The episode deals with the self-exiled Methuselah, who lives apparently alone on a planet that contains a substance desperately required by McCoy for the formulation of an antidote to a deadly epidemic on-board the Enterprise. The foreground of the plot deals primarily with the acquisition of this substance, and the necessitated dealings with reluctant Methuselah in order to get it.
While in Methuselah's home (who goes by the name "Flint"), Spock takes an interest in several paintings, which he determines to be original Da Vincis, as well as discovering an original Brahms manuscript. Throughout this process, Spock expresses by implication the emotion of envy, and when offered a brandy by a teasing McCoy, he, to everyone's surprise expresses a desire to have one.
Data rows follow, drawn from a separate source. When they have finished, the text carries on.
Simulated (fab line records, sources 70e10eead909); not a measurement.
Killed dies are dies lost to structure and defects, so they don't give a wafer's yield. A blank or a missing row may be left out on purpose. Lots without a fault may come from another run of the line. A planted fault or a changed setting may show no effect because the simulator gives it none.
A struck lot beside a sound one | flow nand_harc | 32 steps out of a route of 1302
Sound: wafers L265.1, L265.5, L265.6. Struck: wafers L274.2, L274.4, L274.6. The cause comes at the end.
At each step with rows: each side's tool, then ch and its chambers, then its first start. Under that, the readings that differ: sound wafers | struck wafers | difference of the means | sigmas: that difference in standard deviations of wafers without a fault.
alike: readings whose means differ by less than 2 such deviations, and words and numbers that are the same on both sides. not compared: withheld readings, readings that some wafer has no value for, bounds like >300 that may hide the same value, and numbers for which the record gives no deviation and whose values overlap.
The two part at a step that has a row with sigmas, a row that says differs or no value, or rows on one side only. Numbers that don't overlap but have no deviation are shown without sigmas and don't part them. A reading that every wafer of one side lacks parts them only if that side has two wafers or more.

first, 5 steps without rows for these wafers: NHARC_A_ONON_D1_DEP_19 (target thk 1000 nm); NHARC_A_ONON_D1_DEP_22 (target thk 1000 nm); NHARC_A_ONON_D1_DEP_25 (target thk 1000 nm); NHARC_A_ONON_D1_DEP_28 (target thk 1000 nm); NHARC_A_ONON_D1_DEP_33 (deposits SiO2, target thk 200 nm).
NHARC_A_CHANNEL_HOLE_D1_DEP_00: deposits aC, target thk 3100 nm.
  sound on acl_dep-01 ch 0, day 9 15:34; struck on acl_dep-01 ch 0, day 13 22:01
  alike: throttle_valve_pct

Methuselah's young paramour, an android - although Kirk believes her to be human and begins to get affectionate with her - is barely on the verge of developing emotional capacity. Toward the end of the episode, she dies due to the strain of her newly developed emotions, which are divided between the two men she is determined not to hurt (their fight over her causes her too much emotional duress). Interestingly, it is Spock who gives the reason for her death - the conflict of her newly developed emotions that were too strong for her to understand and reconcile - an insight on the part of his character that shows an experiential understanding of what the struggle is really all about.
The apparent focus of the episode, Methuselah, is a study in loneliness, and to what it has driven him: self-exile and the attempted creation of a perfect mate - which ultimately fails. But the nature of Methuselah's character is very thin in comparison to that of the Vulcan's. Spock, who has chosen quite the opposite of solitude, lives with the loneliness of a man who's emotions are not credited except as the butt of some joke (as when Kirk & McCoy offered him the brandy), and especially so in the final scene of the episode, when McCoy looks Spock dead in the eye and tells him how much he pities him because he will never experience all of the wonderful, courageous, painful, etc., qualities of love.) Yet for Mr. Spock, his devotion is something much subtler and deeper than McCoy (or anyone else during the episode - as he seems to be so overshadowed by the dramatics of Kirk and McCoy and even Methuselah - Spock's forced relegation to the background of the plot for the majority of the episode emphasizes his struggle to be understood - to be accepted and loved as well) can apparently grasp.
As McCoy leaves the room, after expressing his wish that the guilt-worn and dozing Kirk could forget the girl (android girl) who died because of her torn love for him, Spock, in a gesture much more authentic and selflessly full of love (especially because he will never be known for his action - and this in contradistinction to all of the various surface qualities of love expressed and described throughout the episode is in fact the most authentic representation of it!), steps forward and in a quiet voice places his fingertips against the Captain's temple and utters "Forget."